A specter haunts the great powers of East Asia. It is the specter of ethnic chauvinism and a recrudescent nationalism one would have thought a thing of the past. With this comes the possibility of irrational conflict, and for the entire region the snatching of failure from the very jaws of success.
China and Japan have sought a new, post-Cold War equilibrium for 25 years. This is essential and must be accomplished. But now the search takes on a taint of danger only a few of us saw coming.
You see this darkening weather across the East China Sea between the mainland and Japan, where the two nations contend for sovereignty over islands, the resources under them, and maritime superiority. You see it as China extends its reach across the South China Sea all the way to Indonesia.

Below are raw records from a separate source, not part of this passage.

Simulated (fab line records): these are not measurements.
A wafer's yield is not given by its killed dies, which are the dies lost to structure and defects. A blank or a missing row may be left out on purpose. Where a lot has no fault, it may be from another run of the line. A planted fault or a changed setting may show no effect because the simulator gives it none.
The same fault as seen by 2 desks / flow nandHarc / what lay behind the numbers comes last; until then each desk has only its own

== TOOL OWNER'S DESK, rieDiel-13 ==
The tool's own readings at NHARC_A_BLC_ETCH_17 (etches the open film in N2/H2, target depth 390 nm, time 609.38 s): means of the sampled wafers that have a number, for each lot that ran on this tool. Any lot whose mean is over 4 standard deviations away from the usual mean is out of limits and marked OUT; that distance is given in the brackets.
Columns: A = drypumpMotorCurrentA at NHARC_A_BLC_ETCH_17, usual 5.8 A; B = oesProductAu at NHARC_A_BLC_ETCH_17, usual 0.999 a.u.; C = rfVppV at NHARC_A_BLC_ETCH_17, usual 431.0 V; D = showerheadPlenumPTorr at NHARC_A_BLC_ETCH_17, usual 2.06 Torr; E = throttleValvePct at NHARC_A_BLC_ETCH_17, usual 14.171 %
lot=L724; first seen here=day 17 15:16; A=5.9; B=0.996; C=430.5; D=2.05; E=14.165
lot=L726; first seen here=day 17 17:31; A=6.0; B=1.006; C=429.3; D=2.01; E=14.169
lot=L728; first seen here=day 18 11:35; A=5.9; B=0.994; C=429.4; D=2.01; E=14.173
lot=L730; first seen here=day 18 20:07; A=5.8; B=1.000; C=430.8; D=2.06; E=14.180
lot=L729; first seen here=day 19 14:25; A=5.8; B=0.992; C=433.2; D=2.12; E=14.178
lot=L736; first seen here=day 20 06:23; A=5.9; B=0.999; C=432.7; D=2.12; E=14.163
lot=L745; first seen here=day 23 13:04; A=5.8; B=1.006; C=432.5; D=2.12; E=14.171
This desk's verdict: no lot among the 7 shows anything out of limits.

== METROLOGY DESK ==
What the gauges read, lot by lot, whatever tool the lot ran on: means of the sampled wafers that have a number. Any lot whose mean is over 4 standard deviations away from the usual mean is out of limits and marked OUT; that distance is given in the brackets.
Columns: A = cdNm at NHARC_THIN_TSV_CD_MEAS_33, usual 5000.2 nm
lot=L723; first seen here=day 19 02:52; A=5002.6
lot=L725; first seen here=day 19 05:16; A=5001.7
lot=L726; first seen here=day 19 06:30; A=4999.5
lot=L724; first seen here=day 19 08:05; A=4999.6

You see it in the Japan of Prime Minister Shinzo Abe, whose government has just announced that it intends to revise Japan’s “peace” constitution to allow for the extension of military force beyond the defense of Japan’s shores. And you see it most immediately in Hong Kong, whose autonomy as a special administrative region appears to be suddenly and sadly reaching its limit.
A lot of power is at stake in each case, and there is no surprise in this. The shocking part is the extent to which this contention is animated by atavistic versions of both the past and present.
There is a question in this for Americans, it is worth noting right away—the same question the Middle East now poses. What does the U.S. have to offer regions struggling to work through old, pre-modern dynamics, even if American influence in these places has been considerable-to-decisive over the past century?
It was inevitable that China’s reawakening as the giant of the western Pacific would ripple outward across the region. A glance at a map is reminder enough that the Middle Kingdom consciousness ever more evident in Beijing was never fated to disappear—and would thus require reinterpretation in a modern context.
Equally, the long-prevalent thought that Japan could remain forever in the postwar box the Americans built to contain it was never more than angélisme, as the French say—otherworldly idealism. Sooner or later, the Japanese would have to determine for themselves who they are and what they stand for—the “normal nation” theme, as this is called.
These were the post-Cold War tasks, each one worthy. A lot of Asians and Asia-watchers flinched for fear of old genies getting out of bottles again. As a correspondent and now a columnist, I thought more of the leadership in China and Japan, but it looks as if I may well have thought wrong.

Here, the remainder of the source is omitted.